Tag Archives: Civilisation & its Discontents

You will meet a tall dark stranger

29 Mar

wish-upon-a-star-andrea-realpeI watched the Woody Allen movie of this title last night, and was saddened by the slide into banality of a director I once found extraordinary. As is his wont, Allen again dissects the emotionally tormented relationships between comfortably off but miserable professional couples driven by their hunger for love, and the ensuing complications of their search for love’s validation.

The ironical musical theme of the movie is a sweetly gentle version of “When You Wish Upon a Star” and as the narrative unfolds it becomes apparent that while your dreams might indeed come true, dreams fulfilled don’t necessarily make you happy. In other words, be careful what you ask for. You might get it.

The film begins with an epigraph, Macbeth’s observation that life is a tale told by an idiot, full of sound and fury, signifying nothing. This announced the movie’s fundamental lack of imagination: as an epigraph this one has been done to death and I was reminded of how, as raucous and irreverent schoolgirls, we screeched the quotation at one another as we draped our adolescent selves across our wooden desks, mocking its nihilistic sentiment.

What the movie did cause me to ponder, however, are the many ways in which human beings can emotionally cripple ourselves and one another, believing we’re doing what we are supposed to do living respectable coupled lives, pursuing respectable ambitions, and conforming to the expectations of our culture. All the while, as in a witch’s bubbling cauldron, deep and guilty dissatisfactions are coming to the boil, provoking unforeseen behaviours that erupt from their repression and cause chaos in outwardly conformist lives. Double, double toil and trouble; Fire burn and cauldron bubble…to stay with the Macbeth references.

As Freud observed, in order to maintain civilisation we must make a trade-off, and the price we pay is the voluntary relinquishing, through repression, of desire. This is the essential paradox of civilisation: we have designed it to protect ourselves from dissatisfaction and danger, yet it is simultaneously our biggest source of both. Allen’s characters are quintessentially civilised, yet their desires rupture their civilised veneer and reveal the turmoil and misery that lies beneath. Truth will out.

The catalyst for rupture is always desire, the “tall dark stranger” encountered at times of blind yearning for one knows not what, a yearning that is always at bottom a hunger for growth, and escape from circumstances that have come to represent imprisonment and stagnation. Yet few of us can pursue these needs without savage consequences, as they fly in the face of civilised culture and its constructed desires, leaving trails of wreckage that are largely perceived not as opportunities, but as destruction. Our culture values certainty, continuity and predictability. Our culture values what is antipathetic to desire. Those who break out, yielding to desire, are judged and found wanting.
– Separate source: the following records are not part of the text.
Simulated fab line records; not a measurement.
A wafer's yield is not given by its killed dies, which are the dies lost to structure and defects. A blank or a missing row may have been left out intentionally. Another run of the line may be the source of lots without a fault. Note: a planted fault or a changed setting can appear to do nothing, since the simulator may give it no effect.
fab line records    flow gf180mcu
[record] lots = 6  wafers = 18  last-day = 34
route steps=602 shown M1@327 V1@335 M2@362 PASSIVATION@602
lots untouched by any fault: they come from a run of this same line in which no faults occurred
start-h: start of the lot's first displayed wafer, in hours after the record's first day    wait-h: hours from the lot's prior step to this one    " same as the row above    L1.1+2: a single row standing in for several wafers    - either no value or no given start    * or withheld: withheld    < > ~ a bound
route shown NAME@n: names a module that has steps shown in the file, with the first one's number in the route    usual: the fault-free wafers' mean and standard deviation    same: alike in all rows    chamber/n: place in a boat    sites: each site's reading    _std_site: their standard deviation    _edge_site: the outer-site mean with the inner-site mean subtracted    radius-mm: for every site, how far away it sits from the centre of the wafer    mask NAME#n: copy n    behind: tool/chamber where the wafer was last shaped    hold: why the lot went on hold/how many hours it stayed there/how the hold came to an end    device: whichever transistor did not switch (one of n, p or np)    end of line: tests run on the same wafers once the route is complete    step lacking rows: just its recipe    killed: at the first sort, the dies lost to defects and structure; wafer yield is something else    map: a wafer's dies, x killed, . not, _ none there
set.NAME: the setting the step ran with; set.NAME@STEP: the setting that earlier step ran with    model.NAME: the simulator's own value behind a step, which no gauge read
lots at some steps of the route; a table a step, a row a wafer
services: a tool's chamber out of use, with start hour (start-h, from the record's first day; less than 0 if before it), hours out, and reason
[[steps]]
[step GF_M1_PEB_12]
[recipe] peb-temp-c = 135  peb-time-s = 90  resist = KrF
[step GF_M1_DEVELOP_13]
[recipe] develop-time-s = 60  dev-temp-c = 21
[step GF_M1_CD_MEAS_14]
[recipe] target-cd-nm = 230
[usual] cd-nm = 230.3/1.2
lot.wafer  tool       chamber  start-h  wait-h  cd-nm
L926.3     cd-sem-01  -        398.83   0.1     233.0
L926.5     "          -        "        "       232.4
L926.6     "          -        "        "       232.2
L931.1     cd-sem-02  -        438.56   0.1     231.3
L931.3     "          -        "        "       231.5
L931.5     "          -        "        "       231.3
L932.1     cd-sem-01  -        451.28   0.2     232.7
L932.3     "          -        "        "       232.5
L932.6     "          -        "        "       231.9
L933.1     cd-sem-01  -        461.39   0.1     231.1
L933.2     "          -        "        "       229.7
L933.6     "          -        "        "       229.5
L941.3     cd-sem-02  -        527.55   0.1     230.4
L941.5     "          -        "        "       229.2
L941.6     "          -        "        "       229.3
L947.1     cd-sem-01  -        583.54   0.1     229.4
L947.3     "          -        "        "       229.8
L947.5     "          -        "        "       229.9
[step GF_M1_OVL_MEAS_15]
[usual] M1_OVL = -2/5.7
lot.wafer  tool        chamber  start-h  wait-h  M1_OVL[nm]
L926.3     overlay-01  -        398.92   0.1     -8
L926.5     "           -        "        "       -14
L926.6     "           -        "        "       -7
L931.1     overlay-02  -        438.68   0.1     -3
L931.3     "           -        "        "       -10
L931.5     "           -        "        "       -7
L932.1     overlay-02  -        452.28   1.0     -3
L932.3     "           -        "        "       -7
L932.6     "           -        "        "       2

Allen knows these truths well, given his own torturous history with desire. It’s disappointing that he hasn’t found a fresher way to dissect them: he’s become formulaic.

For mine, the meeting with a tall dark stranger is the meeting with truth or the real possibility of it, a possibility generally denied us by cultural demands and expectations. Discontent is a necessary by-product of civilisation. Civilisation, as Freud would have it, inevitably makes us neurotic. The only cure is love, and love is a stranger in an open car, tempt you in and drive you far away…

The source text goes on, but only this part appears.